The Problem of Other Minds

Question

With God's help
Hello,
I would be glad to hear the Rabbi's opinion: there is an epistemological-skeptical question that usually serves as the basis for solipsism: how do we know that other people have a conscious mental dimension? After all, it cannot be perceived through sight.
I assume the Rabbi would argue at first glance that an analogy can be made here, and would even claim that according to his approach (as written in the book Truth and Not Stable) one can see another person's soul through his external appearance.
But I wanted to ask whether, in this case, such a trivial solution would really help.
After all, the claim that other people have no mental dimension speaks from the standpoint of their subjective perception of reality, their own private domain.
If so, even if it may be possible for us to recognize that another person has a psycho-physical structure, we can never know how he experiences things (like the philosophers' chestnut), or whether he experiences anything at all (the problem of other minds).
So my question is whether we have any way at all to overcome this question—that is, to get out from within the wall of the "I" toward the being of the other?
Have a good week!
Kobi 

Answer

As far as I understand, we have no way to know that. Exactly like the philosophers' chestnut.

Discussion on Answer

Kobi (2019-02-09)

If so, why does the Rabbi think that other people have consciousness, and that we're not dealing with robots?

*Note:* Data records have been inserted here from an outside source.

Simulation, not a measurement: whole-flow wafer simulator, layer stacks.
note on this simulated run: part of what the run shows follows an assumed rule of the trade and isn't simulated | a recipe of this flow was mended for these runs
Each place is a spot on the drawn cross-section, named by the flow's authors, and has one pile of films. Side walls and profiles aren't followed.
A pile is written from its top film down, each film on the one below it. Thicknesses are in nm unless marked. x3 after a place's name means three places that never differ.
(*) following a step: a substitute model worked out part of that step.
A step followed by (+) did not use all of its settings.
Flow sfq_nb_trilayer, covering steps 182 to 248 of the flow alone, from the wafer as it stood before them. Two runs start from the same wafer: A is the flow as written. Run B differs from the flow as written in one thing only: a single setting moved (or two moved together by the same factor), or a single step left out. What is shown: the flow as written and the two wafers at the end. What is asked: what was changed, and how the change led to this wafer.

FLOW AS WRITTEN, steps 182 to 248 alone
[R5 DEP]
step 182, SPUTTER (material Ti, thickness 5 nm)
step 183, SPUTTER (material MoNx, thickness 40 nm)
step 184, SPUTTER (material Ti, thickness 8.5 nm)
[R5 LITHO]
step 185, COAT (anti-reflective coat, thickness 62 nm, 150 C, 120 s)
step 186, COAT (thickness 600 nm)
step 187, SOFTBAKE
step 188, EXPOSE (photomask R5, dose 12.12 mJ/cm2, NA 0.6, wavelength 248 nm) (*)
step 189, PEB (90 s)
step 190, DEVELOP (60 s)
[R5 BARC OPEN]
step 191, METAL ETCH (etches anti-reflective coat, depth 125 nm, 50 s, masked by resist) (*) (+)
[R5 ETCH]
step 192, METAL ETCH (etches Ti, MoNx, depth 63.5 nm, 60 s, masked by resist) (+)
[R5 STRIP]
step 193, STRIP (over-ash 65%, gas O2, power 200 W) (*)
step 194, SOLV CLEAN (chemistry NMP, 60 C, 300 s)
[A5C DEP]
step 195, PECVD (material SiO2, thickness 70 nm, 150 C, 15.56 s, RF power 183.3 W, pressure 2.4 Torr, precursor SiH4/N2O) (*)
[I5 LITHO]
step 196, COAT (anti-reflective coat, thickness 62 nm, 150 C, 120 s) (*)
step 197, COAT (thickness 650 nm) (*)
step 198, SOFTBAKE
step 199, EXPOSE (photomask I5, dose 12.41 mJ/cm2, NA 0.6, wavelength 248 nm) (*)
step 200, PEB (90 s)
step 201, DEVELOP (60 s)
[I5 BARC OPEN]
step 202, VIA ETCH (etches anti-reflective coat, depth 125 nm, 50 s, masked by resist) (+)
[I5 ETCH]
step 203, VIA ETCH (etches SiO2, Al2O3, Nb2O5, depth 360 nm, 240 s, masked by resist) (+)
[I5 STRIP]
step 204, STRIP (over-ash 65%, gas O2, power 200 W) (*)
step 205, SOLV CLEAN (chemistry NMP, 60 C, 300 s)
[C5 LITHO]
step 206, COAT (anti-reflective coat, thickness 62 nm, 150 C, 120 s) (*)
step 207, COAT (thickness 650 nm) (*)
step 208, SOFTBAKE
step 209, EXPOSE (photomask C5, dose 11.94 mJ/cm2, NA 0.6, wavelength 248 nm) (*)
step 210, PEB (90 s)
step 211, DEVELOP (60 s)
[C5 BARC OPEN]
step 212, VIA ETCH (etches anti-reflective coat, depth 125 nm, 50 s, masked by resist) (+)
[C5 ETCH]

Perhaps the Kantian analogy overrides Husserl?

Michi (2019-02-09)

I didn't understand. Why do I assume that people see colors? That's the analogy you accepted. The question whether we see the same colors is a different discussion. Regarding that, I said there is no way to know. The question whether other people have consciousness—my view is certainly yes. That's the analogy to myself. Do they feel as I do? That is the philosophers' chestnut.

Kobi (2019-02-10)

I claim something stronger than that: even the very existence of consciousness as a personal entity is like the philosophers' chestnut. Because our awareness that the other experiences can never be observed by us, since it belongs to his own "private domain."
I agree that one could argue that we can see that he has the capacity for consciousness to dwell within him; it is even logically possible to observe his "soul." But we could never know for certain that his soul is actually alive, and that this is not a soul without vitality. And that is what I don't understand—how, according to the Rabbi's view, this differs from the philosophers' chestnut.

Michi (2019-02-10)

To claim that, you have to assume that all the people around you are lying to you. After all, they report that they have sensations and consciousness just like yours. That consideration, plus the analogy to yourself, leads to the conclusion that they have consciousness—unless you are extremely skeptical and suspicious. The question whether they feel the same sensations is the philosophers' chestnut, because here their report is not relevant. They have no way to know, nor to convey to you, whether they see the same color or have the same sensation.

Kobi (2019-02-10)

I didn't understand what the "analogy to yourself" is—does the Rabbi mean ideal vision? After all, as we agreed, one cannot experience the subjectivity of what is outside oneself. If so, how can one experience that he is "alive"??
And if the Rabbi means analogy in Kant's method and so on, then the Rabbi does not think those methods really hold water.
The first claim you wrote sounds a bit strange, because when I claim that the other has no consciousness, I don't mean that he doesn't exist, but that he is like an input-output machine. In any case, if we accept the assumption that there can be physical reality without the mental dimension, then it is easy to accept the conclusion that the one I'm speaking with is nothing but a machine. He is simply built that way.
A parable for this claim is animals. Very often we see facial expressions of joy and sadness in animals. But we know that they evolved to react that way. Not every living creature with facial expressions do we think really "feels" something behind them.

Michi (2019-02-11)

An analogy between me and every other person. I don't understand what is unclear here. The similarity between us teaches that in the property of consciousness too we are similar, just as in any other analogy.
The rest of the questions are mere skepticism, and if you are a skeptic there is no point in talking. I'm also not sure that you are asking me, or that the questioner is worth talking to at all—after all, maybe he is an input-output machine.
I see no point in this discussion. It has run its course.

Kobi (2019-02-11)

I really didn't understand the similarity in the analogy in this case.
After all, as the Rabbi accepts, one cannot make an analogy as to whether the person in front of me feels as I do—the philosophers' chestnut—and the reason one cannot do so is that his perception of reality is his, and can never be mine.
So too with the similarity that he is "alive" = experiences and feels: that too can never come through my perception, because this is a "subjective" reality, not an objective one. The very clear distinction that I am not him means that we can never know that he really experiences.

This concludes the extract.